So, is the U.S. committing war crimes? Broadly speaking, war crimes are grave violations of the Geneva Conventions and a few other binding international treaties. The number of civilian deaths in Pakistan and Yemen "suggests they are are not 'one-offs' but part of a systematic policy that appears inherently illegal," says Simon Tisdall at The Guardian. But the Obama administration may get off on a technicality:
That doesn't let the U.S. off the hook entirely. If the targeting of a specific individual isn't covered by international humanitarian law, the U.S. still must comply with international human rights law, say researchers from Stanford and New York University in an in-depth legal analysis of America's drone warfare.
The reports provide heartbreaking anecdotal evidence of the human cost of America's drone war. In fact, that seems to be their primary purpose. Amnesty, for example, says its report isn't "a comprehensive survey of U.S. drone strikes in Pakistan; it is a qualitative assessment based on detailed field research."
These gruesome tales of blown-apart grandmothers, 14-year-old laborers, and anti-extremist Muslim clerics "illustrate what's missing from most of the numbers-heavy policy discussions" about drone warfare, says Nate Rawlings at TIME. But tugging at heartstrings, even when fully justified, doesn't make for a very solid legal argument.
There are two basic problems with accusing the U.S. of war crimes, or even violations of international humanitarian law. The first is proof.

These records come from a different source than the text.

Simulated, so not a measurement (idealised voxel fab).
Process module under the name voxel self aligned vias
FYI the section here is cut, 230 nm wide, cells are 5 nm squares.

"The authors of the reports acknowledged that in many cases it was difficult to say with certainty whether adult men killed in a particular strike were members of al Qaeda or associated forces who had participated in or were planning attacks on U.S. interests," notes Ken Dilanian at the Los Angeles Times. U.S. intelligence officials and the members of Congress overseeing them say the drones almost always hit their legitimate marks, but "relatives of the dead often insist that their loved ones had no connection to extremism."
Relatedly, there's the fact that the U.S. covers its drone programs in layers of secrecy. Both human rights groups are stridently calling for the U.S. to issue clear rules on its drone policies and release its data on strikes and deaths, so the U.S. can have an open, democratic conversation about the havoc being wreaked overseas.
It's also hard to pin down how much permission the U.S. has from foreign governments to conduct these strikes. Pakistan, for example, routinely condemns the drone strikes, but Pakistani officials admit they've authorized a few, and it's widely believed most of the strikes are conducted with at least tacit approval if not active involvement.
Finally, the second big problem is best summed up by a quote attributed to Soviet leader Josef Stalin, who, when advised by a French diplomat in 1935 that currying favor with the Vatican might help weaken Nazism, answered derisively: "The pope? How many divisions has he got?" Even if the U.S. is guilty of war crimes — as it almost certainly was in torturing prisoners after the al Qaeda attacks of September 2001 — who's going to do anything about it?
The U.S. isn't a party to the International Criminal Court, which would have been able to press charges against alleged U.S. war criminals if the U.S. was unwilling or unable to do so. In theory, the United Nations Security Council could set up a special tribunal at The Hague to litigate U.S. drone strikes, similar to the ad hoc tribunals it approved after the bloody wars in the former Yugoslavia and Sierra Leone, but the U.S. would use its veto to sink such a resolution.
There's also almost zero domestic pressure for Obama to curb the overseas drone strikes or open up the books, national security journalist Joshua Faust tells TIME. In polls, Americans say they're not all that disturbed by using drones to attack targets overseas, and Congress is hardly chomping at the bit to shift drone policy. Until that changes, Foust adds, "none of the other calls for redress or openness will come to pass."